The History of our Cemeteries
Rabbi Marcus Crystal, Staff Scholar, Cincinnati Community Kollel
Chestnut Street Cemetery: Longworth’s Gift to the Jews?

The story has long been told of the founding of the “first cemetery west of the Alleghenies” located in downtown Cincinnati on Chestnut Street. In 1821, Benjamin Lape, or possibly “Leib,” was on his deathbed and called for a Jew to come to his bedside. Lape admitted to being Jewish, and his dying wish was to be buried according to the rites of his ancestors. This necessitated that the tiny Jewish community create a cemetery – and fast. They went to a man named Nicholas Longworth and bought a property that was 50×25 feet for seventy-five dollars.
They certainly knew to whom to turn. Longworth owned a tremendous amount of property around Cincinnati. In fact, he was on his way to becoming one of the largest landowners in America. By the year 1850, he was second to only William Astor of New York in the amount of taxes he paid to the U.S. government.

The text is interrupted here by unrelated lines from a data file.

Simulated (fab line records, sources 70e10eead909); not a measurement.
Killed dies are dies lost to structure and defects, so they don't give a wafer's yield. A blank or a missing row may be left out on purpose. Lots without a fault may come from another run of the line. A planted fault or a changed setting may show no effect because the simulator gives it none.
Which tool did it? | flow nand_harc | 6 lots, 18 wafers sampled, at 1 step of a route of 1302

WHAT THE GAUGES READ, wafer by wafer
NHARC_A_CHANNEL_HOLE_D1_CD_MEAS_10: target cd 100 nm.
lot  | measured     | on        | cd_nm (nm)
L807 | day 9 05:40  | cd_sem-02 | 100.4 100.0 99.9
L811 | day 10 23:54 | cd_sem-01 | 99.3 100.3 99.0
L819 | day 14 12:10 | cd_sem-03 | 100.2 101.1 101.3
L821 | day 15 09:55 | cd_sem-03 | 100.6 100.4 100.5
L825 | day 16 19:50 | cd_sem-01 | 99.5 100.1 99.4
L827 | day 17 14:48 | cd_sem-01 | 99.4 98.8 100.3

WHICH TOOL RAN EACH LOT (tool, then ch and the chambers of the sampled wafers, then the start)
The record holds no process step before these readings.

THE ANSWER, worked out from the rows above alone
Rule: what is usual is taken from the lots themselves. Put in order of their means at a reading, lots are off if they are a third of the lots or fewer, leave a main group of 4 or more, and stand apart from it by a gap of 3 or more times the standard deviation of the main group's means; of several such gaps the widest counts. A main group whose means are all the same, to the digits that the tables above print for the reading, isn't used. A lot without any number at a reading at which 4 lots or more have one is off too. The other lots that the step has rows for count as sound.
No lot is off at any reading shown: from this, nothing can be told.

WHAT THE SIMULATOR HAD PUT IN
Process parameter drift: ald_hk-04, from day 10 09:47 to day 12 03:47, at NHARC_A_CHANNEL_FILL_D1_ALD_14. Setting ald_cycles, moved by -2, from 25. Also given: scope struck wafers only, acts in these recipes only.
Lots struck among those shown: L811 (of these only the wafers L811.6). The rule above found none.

Longworth had come from very humble beginnings in New Jersey to learn law in Cincinnati, which led to land speculation and the making of his fortune. He is remembered as an eccentric man, with many interests which he pursued vigorously. He was a patron of art, helping many an artist financially, among other ways, and turned Cincinnati into a center of culture. He was a horticulturist who tended his own garden and made important discoveries regarding strawberries and blackberries. He was a viticulturalist who was the driving force in making the Cincinnati area America’s first major wine producing region, and became known as the father of American winemaking. A case of wine sent by Longworth to the poet Henry Wadsworth Longfellow prompted Longfellow to pen a poem of gratitude about the wine, which is the source of Cincinnati’s nickname “The Queen City.”
One of the eccentricities of Longworth was where he chose to give his charity. Stories are told about Longworth turning down people who asked on behalf of worthy causes simply because they were causes that others would donate to. He wanted to give his charity to those whom others looked at in disdain—the drunks in the gutter and the beggars who didn’t want to work. Longworth did give to many other causes as well, such as furthering art and other cultural institutions, and he donated the land later to be named Mt. Adams towards the building of an observatory.
Noteworthy, then, is his donation to the Jewish community. After the original purchase in 1821, the cemetery needed to expand, and in 1826 Longworth donated another small parcel of land adjoining the original lot. What remains unknown is this eccentric philanthropist’s intent in his donation. Was it a negligible amount of land to Longworth? Later events would suggest otherwise. In 1838 the cemetery would expand for a third time, a similar size to the second expansion, and Longworth sold that bit for five hundred dollars. Considering that the third expansion cost five hundred dollars, that also raises questions about the original purchase. Was Longworth’s 1821 sale for seventy-five dollars an act of magnanimity, in which he decided to forgo his usual profit margin out of kindliness to the fledgling Jewish community?
Longworth thus continues his tradition of leaving us to speculate his motives. It is quite interesting to note that the man who left such an indelible mark on Cincinnati left his mark on the Jewish community, as well.
Sources:
Philipson, David. “The Jewish Pioneers of the Ohio Valley.” The American Jewish Historical Society, no. 8, 1900, pp. 43-57. https://www.jstor.org/stable/43057563, Accessed 16 Dec 2018.
Tucker, Louis Leonard. “‘Old Nick’ Longworth, The Paradoxical Maecenas of Cincinnati.” Cincinnati Historical Society Bulletin, vol. 25, no. 4, 1967, pp. 246-259.